Leaked: Report alleges Kenya's Former President looted billions

Republished from Kenya Imagine
Friday 31st August 2007

Former Kenyan President Daniel Arap Moi declared that he would back incumbent Kenyan President Mwai Kibaki for a second term in the upcoming Kenyan General Elections later in the year. The news of the union of souls has been met with responses coming in at acres of newsprint and millions of gigabytes dedicated to suggesting various motives and calculations that would bring the two erstwhile foes together. It is with interest therefore that we read in today's Guardian of the findings of a leaked report commissioned by the government of Kenya into corruption and the Moi family.

The article published here in today's Guardian under the title The Looting of Kenya - The breathtaking extent of corruption perpetrated by the family of the former Kenyan leader Daniel Arap Moi was exposed last night in a secret report that laid bare a web of shell companies, secret trusts and frontmen that his entourage used to funnel hundreds of millions of pounds into nearly 30 countries including Britain.
The 110-page report by the international risk consultancy Kroll, seen by the Guardian, alleges that relatives and associates of Mr Moi siphoned off more than £1bn of government money. If true, it would put the Mois on a par with Africa's other great kleptocrats, Mobutu Sese Seko of Zaire (now Democratic Republic of Congo) and Nigeria's Sani Abacha.


The assets accumulated included multimillion pound properties in London, New York and South Africa, as well as a 10,000-hectare ranch in Australia and bank accounts containing hundreds of millions of pounds."


It is now clear that the report, submitted to the government in 2004 has been kept under wraps against the spirit of the passionate declarations of 2002.

The Guardian's Nairobi correspondent Xan Rice claims to have seen a leaked copy of this report which makes serious allegations of corruption by relatives and associates of the former president.

According to the article some of the claims made out in the report include:

* More than £1billion pounds was moved out of Kenya

* The former President's sons - Philip and Gideon - are reported to be worth £384m and £550m respectively;

* His associates were said to have acted in collusion with Italian drug barons and been involved in printing counterfeit money;

While it is true that the report which was prepared by Kroll Associates is not a decision of a court, and therefore binding, it is odd that the government, elected on an anti-corruption platform and pledging to make a clean break with the past has not previously published the report. Alfred Mutua, the Government spokesman, in response to the charge, declares that the government found the report incomplete and therefore could not release it to the public.

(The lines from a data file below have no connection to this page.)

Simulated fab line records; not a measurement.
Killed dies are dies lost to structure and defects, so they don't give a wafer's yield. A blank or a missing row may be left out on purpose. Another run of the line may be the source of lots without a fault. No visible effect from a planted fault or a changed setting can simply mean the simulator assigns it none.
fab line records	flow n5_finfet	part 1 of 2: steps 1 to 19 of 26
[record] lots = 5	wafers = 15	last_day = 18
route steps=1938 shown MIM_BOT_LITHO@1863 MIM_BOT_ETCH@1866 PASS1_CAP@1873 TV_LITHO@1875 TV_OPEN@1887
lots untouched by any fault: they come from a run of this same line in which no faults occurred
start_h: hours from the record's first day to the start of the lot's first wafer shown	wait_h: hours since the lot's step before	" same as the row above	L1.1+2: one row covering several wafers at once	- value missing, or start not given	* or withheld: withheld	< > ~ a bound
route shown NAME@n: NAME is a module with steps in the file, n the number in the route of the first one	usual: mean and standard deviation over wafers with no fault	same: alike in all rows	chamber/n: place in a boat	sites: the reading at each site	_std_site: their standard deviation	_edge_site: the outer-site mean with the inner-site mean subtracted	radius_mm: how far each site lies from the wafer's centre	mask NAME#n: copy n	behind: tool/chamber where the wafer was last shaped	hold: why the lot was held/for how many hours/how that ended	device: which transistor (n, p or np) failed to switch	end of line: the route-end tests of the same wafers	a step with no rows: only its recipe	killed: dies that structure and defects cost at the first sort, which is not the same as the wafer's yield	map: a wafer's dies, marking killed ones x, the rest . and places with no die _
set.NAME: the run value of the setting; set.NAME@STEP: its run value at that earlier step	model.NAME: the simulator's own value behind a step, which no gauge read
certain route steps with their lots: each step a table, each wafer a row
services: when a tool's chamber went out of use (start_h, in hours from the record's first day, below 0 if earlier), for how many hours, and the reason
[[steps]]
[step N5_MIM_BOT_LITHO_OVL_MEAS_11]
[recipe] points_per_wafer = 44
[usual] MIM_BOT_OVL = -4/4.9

But now the questions, and there are many. How much did the government pay for this ‘incomplete and inaccurate' report? Are the report and the shadow it casts over the former President the motivation for this week's power pact? Is this the proverbial pound of flesh? Does the burial of the report mean that the sins of the Moi era are dead and buried? Forever?

The report was exposed due to the efforts of Wikileak , a safe haven for whistleblowers and other persons of conscience working to end corruption.